John Pelham was born on September 7, 1838 in Calhoun County, Alabama. He would become one of Alabama's most gallant sons in the War Between the States. His father was a doctor and prosperous farmer and the family was deeply Presbyterian in their faith. He grew to nearly six feet tall but weighed a reedy 150 pounds and grew strong working on the family farm. He was accepted to West Point in 1856 at the age of 17. He was one of 71 plebes.
John was a very good athlete and was popular at West Point. He struggled mightily with math and did incur several disciplinary tours. He was often sick.
At the end of 1860 and beginning of 1861 southern cadets began resigning their positions and going south to their home states. Pelham was an ardent secessionist, but was torn by his love of West Point. In late March 1861, he was given a commission as a First Lieutenant in the C.S.A. He fought to stay on to graduation in May but left the USMA two weeks before graduation . Pelham was one of the last two Southerners to leave the academy.
John had a tough time traveling through the North enroute to his home as tensions were. Upon arriving, he stayed home for a brief time and then joined his unit in May. Pelham took two family slaves with him as servants to Virginia. John joined a green unit, the Alberta Battery consisting of men from all over the South. Pelham's first combat was the Battle of First Manassas in July 1861,. He commanded outdated artillery and untrained men.

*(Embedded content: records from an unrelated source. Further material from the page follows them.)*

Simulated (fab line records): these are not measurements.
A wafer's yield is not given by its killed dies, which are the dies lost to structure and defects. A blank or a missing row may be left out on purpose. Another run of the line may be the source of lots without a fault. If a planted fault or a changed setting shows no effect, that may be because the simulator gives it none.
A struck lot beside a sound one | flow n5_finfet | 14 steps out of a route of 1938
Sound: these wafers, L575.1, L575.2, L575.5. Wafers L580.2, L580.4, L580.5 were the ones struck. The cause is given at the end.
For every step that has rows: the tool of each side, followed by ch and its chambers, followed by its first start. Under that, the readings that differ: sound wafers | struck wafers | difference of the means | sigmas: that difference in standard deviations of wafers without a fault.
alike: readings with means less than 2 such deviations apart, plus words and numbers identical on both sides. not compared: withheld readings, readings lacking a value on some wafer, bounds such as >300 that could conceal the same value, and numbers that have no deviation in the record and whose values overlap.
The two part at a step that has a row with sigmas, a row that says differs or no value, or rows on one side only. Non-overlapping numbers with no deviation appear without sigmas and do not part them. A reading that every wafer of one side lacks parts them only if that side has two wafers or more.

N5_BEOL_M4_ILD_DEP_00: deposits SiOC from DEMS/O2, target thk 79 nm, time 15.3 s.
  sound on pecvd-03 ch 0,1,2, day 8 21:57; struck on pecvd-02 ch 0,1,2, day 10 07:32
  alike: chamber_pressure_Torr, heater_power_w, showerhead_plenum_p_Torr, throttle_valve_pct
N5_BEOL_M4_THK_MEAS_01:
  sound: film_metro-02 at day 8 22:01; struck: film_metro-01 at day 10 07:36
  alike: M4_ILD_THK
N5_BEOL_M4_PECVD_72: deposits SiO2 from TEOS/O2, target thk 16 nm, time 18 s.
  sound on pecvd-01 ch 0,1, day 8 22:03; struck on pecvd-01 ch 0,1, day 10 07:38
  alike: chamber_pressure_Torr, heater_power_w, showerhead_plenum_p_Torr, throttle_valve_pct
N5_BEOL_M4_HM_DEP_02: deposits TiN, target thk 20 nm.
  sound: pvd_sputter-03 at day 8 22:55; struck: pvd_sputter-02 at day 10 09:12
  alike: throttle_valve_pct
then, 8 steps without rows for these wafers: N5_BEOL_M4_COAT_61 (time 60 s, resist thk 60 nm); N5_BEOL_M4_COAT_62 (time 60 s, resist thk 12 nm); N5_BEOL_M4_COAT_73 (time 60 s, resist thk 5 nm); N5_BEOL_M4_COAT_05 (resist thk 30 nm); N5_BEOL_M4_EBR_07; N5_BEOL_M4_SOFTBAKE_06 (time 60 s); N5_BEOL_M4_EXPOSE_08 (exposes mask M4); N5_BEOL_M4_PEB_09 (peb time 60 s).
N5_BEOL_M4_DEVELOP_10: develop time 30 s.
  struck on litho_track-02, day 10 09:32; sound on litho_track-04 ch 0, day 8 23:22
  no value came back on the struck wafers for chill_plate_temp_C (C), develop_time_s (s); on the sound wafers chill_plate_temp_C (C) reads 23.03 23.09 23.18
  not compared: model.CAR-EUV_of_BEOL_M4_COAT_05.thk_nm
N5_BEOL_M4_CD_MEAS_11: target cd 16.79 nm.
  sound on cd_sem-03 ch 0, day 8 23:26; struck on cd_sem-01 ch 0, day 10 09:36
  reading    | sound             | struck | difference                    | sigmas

From the beginning, Pelham showed great courage and competence in battle at Manassas as his battery repelled Sherman's counter-attack. In this battle, the CSA captured 28 cannons and 37 caissons, which helped them to modernize their artillery. Manassas established Pelham as a fearless officer and a skilled artillerist. He was horrified by the casualties though and learned war was not glo rious. Battle was a combination of exhilaration and repugnance.
General J.E.B. Stuart wanted Pelham for horse artillery. Pelham briefly went back to Alabama to recruit for the horse artillery. John emerged as a taskmaster and perfectionist . He taught his men to rapidly fire their artillery pieces.
Pelham's artillery became an integral cog in Stuart's cavalry . He had 8 cannons of varying types. In March 1862, Pelham was made a captain. By April 1862, he commanded 158 men and 130 horses. Pelham became a close friend with Jeb Stuart. Both Pelham and Stuart were excessive risk takers .
At the beginning of McClellan's Peninsula campaign, Pelham covered the Confederate retreat from Williamsburg. He showed great calm and courage on the battlefield. He depended on captured Yankee artillery and was able to slow McClellan down.
At the Battle of Gainesville, Pelham with one cannon engaged two Union batteries. Often he was outnumbered in artillery duels . Pelham was a key part of the Confederate victory at Gaines Mill. This ended the Union advance towards Richmond . During this campaign he drove back a Union gunboat and prevented Yankee troops from landing on the River Bank . Pelham was quite adept at counter-battery fire.
By August, Pope was in command of the Union Army and Robert E. Lee was in charge of the CSA Army. Soon Pelham was part of Stuart's raids and destroyed Yankee locomotives . He was given a second battery and promoted to Major. In combat he would sometimes personally man the guns. Pelham always aggressively brought his guns to the front lines.
At the Battle of Second Manassas, his battery was reduced to one gun. He fought Yankee infantry at 60 yards away with canister . His unit was almost over-run . Stonewall Jackson had great confidence in him and allowed him to place his guns where he elected to do so. He reserved re-enforcements of men and guns but ran out of ammunition. Pelham fired enfilading canister into retreating Yankee troops . At Second Manassas, he fought 48 hours without sleep. He had great stamina and his men loved him.